[Solved] WRT1900ACV1 reboots: kernel 4.9

mfka8 · December 15, 2017, 6:16am

@NainKult what about these crash dumps I posted, why is there actually a like including the string 'arch_cpu_idle' if it should be disabled? Could it be, this patch isnt working properly too for the WRT1200 and so this might be a crash reason like on the WRT1900?

JTRealms · December 15, 2017, 12:11pm

12 days uptime, ill call that stable

anomeome · December 15, 2017, 3:36pm

It seems we are rapidly approaching a place that you cannot get to from here:

changing some kernel config parameters is felt to change issue for the better
now, more than one report on OpenWrt forum from users simply configuring wan6 and issue be gone
some cannot get away from issue no matter what is tried
I can no longer generate an image that fails, 2 different OS's on 2 different platforms, w 0 changes

Is that Heisenberg wondering around over there in the dark?

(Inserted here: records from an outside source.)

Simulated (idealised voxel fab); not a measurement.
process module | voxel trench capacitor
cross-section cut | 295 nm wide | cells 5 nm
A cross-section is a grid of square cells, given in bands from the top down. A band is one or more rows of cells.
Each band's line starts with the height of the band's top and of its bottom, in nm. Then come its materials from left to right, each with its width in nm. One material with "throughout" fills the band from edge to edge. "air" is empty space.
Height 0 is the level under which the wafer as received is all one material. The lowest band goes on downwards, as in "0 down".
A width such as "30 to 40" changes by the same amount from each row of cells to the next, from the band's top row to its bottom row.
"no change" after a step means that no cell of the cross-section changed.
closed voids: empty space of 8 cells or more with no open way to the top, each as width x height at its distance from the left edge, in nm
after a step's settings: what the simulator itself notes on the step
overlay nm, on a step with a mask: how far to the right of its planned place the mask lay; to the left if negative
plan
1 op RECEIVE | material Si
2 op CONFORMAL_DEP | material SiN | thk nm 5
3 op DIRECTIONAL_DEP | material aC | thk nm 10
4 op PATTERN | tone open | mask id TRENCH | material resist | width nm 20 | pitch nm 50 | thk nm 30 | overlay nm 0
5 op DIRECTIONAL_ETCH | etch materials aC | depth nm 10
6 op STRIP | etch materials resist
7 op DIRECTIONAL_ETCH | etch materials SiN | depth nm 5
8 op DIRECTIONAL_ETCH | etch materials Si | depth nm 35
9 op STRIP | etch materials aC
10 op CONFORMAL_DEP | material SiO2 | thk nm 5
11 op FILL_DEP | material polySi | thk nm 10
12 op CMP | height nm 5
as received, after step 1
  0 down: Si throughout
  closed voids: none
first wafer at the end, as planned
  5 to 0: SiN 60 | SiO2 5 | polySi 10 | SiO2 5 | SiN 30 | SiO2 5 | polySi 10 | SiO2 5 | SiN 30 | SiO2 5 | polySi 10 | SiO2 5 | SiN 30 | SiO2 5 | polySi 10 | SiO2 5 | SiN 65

Up for ~8 days on 4.9.67k image, time to change build and try to fail again.

NainKult · December 15, 2017, 5:43pm

I don't follow you, could you elaborate ?

Never had anything to do with IPv6 at my home, my ISP being a big ol' dinosaur about it.
I removed my wan6 (and my wan for that matter) interface long ago and I started crashing waaaaaay long after that (going from 4.4 to 4.9). I stopped crashing one week ago, without changing anything whatsoever in my network configuration. Only kernel tweaks. The only thing that would validate this wan6 theory is a relevant commit in either the IPv6 kernel stack or some weird package included in my builds which is yet to identify.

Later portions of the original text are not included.